InfoVision Inc.

Python AWS Data engineer

InfoVision Inc., Dallas, TX, United States

Senior AWS Data Engineer

Dallas, TX (Onsite)

Longterm

Job Description

Looking for a highly technical, hands-on Data Engineer for our Data Lake Team that can independently lead data engineering projects and strive to proactively improve process efficiency, making recommendations for process and system improvements where applicable. The Data Engineer role will be responsible for not only understanding data pipelines but, event streaming applications, and how to build systems that handle massive amounts of data while making it consumable by other application teams, users and data scientists.

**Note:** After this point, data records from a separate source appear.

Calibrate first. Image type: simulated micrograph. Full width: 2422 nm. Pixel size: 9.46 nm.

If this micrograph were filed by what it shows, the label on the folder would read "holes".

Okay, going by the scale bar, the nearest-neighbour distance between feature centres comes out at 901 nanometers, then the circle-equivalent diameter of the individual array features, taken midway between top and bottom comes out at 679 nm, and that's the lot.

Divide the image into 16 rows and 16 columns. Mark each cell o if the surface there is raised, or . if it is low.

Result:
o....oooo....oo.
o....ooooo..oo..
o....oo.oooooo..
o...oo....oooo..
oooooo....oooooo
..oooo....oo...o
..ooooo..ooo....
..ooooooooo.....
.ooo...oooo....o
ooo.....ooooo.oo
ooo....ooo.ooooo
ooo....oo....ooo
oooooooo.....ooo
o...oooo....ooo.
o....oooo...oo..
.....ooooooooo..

You will also be assisting in the design and architecture of highly scalable, fault tolerant infrastructure capable of processing millions of operations per minute coming from millions of TVs, efficiently store petabytes of data and provide fast insights from the data. You will also be working with teams across the client enterprise to bring their data into our Big Data ecosystem, monitor data quality for cleanliness and fix discrepancies. Ensure data accuracy through validation tasks, perform root cause analysis and implement solutions for data prep and cleanliness, review data at all granular/aggregate levels, and versioning.

About You

You have a BS or MS in Computer Science or similar relevant field
You work well in a collaborative, team-based environment
You are an experienced engineering with 5+ years of experience
You have a passion for big data structures
You possess strong organizational and analytical skills related to working with structured and unstructured data operations
You have experience implementing and maintaining high performance / high availability data structures
You are most comfortable operating within cloud based eco systems
You enjoy leading projects and mentoring other team members

Specific Skills

Experience or knowledge of relational SQL and NoSQL databases, including Postgres and Cassandra.
Strong understanding of in-memory processing and data formats (Avro, Parquet, Json etc.)
Experience or knowledge of AWS cloud services: EC2, MSK, S3, RDS, SNS, SQS
Experience or knowledge of stream-processing systems: i.e., Storm, Spark-Structured-Streaming, Kafka consumers.
Experience or knowledge of object-oriented/object function scripting languages: i.e., Python, Java, Scala, R, SQL.
Experience or knowledge of data pipeline and workflow management tools: i.e., AWS Data Pipeline, Apache Airflow, Argo.
Experience or knowledge of big data tools: i.e., Hadoop, Spark, Kafka.
Experience or knowledge of software engineering tools/practices: i.e., Github, VSCode, CI/CD
Hands-on experience in designing and maintaining data schema life-cycles.